The litany has been repeated so often that it's easy to recite: The walls are closing in on Donald Trump, person x or y or z is going to bring him down, it's only a matter of time before he is caught or exposed or loses his base of support and driven from public life. The phrases sound out from our cable channels. We see them in newspaper headlines and in our Twitter timelines. This time Trump has gone too far. The end is near. Take that, Drumpf!

What is forgotten is that the president has operated in this atmosphere of emergency and crisis and imminent doom since he announced his campaign. No matter how dire the outcry, he moves on. His political standing remains stable. At the end of last week, after Manafort and Cohen, after Trump found himself on the receiving end of the reality politics playbook, NBC News and the Wall Street Journal polled his job approval. There was no appreciable change.

Why? The most important reason has to be the remarkable state of the American economy. On Election Day 2016, the Dow Jones Industrial Average closed at 18,332.43. On August 29, it closed at 26,124.57. That is an increase of some 40 percent. Other indices show similar gains. Growth in GDP went from 1.5 percent in 2016 to 2.3 percent in 2017 and, helped by the excellent 4.2 percent number in the second quarter, is forecast for around 3 percent in 2018.

The jobs engine is humming. Unemployment is at 3.9 percent, with record lows among minorities. Workers say they are satisfied with their jobs at the highest rate since 2005. For good reason: Both median household income and per capita disposable income are at all time highs. Consumers are spending. Confidence is near an 18-year high. According to the Harvard-Harris poll, 85 percent of blue-collar workers say things are headed in the right direction.

The fact that presidents are not responsible for the economy does not stop the public from assigning them blame or credit. And Trump deserves some credit. His pro-business attitude stirs the bulls' animal spirits. His deregulatory and tax policies contribute to growth. Trump understands that he is riding the bull—and that his following will be strong for the duration of the journey.

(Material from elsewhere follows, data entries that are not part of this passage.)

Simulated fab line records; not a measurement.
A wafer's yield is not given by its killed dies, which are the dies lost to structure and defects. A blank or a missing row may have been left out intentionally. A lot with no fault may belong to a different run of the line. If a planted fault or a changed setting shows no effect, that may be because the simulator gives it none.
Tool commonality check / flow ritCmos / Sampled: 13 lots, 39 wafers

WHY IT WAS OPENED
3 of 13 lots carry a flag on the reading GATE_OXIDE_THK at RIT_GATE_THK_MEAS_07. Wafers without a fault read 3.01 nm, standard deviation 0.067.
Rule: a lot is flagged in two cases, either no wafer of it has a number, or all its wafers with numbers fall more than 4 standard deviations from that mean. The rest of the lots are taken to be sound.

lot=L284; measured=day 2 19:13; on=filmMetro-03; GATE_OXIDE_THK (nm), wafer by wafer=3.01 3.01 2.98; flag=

That's why Trump doesn't want the Federal Reserve to tighten interest rates. Like all populist leaders, he is fond of debt and inflation. These economic stimulants boost his political coalition. If Jerome Powell and company raise the federal funds rate too quickly, the economic gains of the first half of Trump's presidency could unwind. The other promises Trump has kept to his voters—nominating constitutionalist judges, supporting Israel, cracking down on illegal immigration, promoting Second Amendment rights, rebalancing global trade—might not matter. As the saying goes: When the economy is the issue, it's the only issue.

The economic boom is crucial in understanding why Trump enjoys the 88 percent approval among Republicans that keeps him politically viable. There are other factors too. Recent days brought two of them into sharp relief. Trump continues to goad, highlight, and benefit from an antagonistic news media. The overwhelmingly negative coverage of Trump paradoxically works to his advantage by driving his supporters to rally to his side. When the press gets a story wrong, Trump is vindicated. His voters have less reason to trust the elite media institutions they see as allied against them in a struggle over American identity.

CNN may well have reasons to stand by its story that the president had advance knowledge of the 2016 meeting with Russians in Trump Tower. It's embarrassing that the network has refused to share those reasons after Michael Cohen's lawyer Lanny Davis revealed himself to be the anonymous source for the story and recanted his statement. Media obsession with Trump and scandal helps the president in other ways. For one, the scandals are confusing and increasingly self-referential. Only political professionals and junkies can keep track of them. The headlines run together. The talking heads are background noise to men and women outside the bubble.

The media fixation hands Trump the initiative. Because so much of the news is based off of his Twitter feed, he can create storylines, and spark confusion and outrage, with the push of a button. This ability lets him shift attention from current controversies by creating fresh ones. The ongoing hysteria lessens the cost to Trump of each bad story. It also allows him to portray media institutions and figures as insiders contemptuous of Trump voters and eager to overturn the result of a presidential election.

Trump survives not only because of the economy but also because of his opposition. He benefits from media bias as well as the lack of a credible Democratic alternative. If Democrats are associated with socialism, abolishing ICE, and single-payer health care, Trump lives to fight another day. Democrats—and most Republicans for that matter—have yet to grasp the ideas of political economy that Trump intuits: government that privileges American citizens through tight-labor markets, border security, trade reciprocity, and entitlements.

Nor do Democrats understand that American populism is not simply economic. It is cultural. It has long been associated with traditional values and practices, an unreconstructed patriotism, and support for law and order. No matter how well Democratic proposals might test, the party will not succeed at the national level unless it addresses and mollifies the social concerns of the white working class. Pelosi, Schumer, and Sanders have not tried.

Maybe one day they will. Change the economy, the news business, or the Democratic Party, and the president's in trouble. Until then, Trump will be Trump. And will live to fight another day.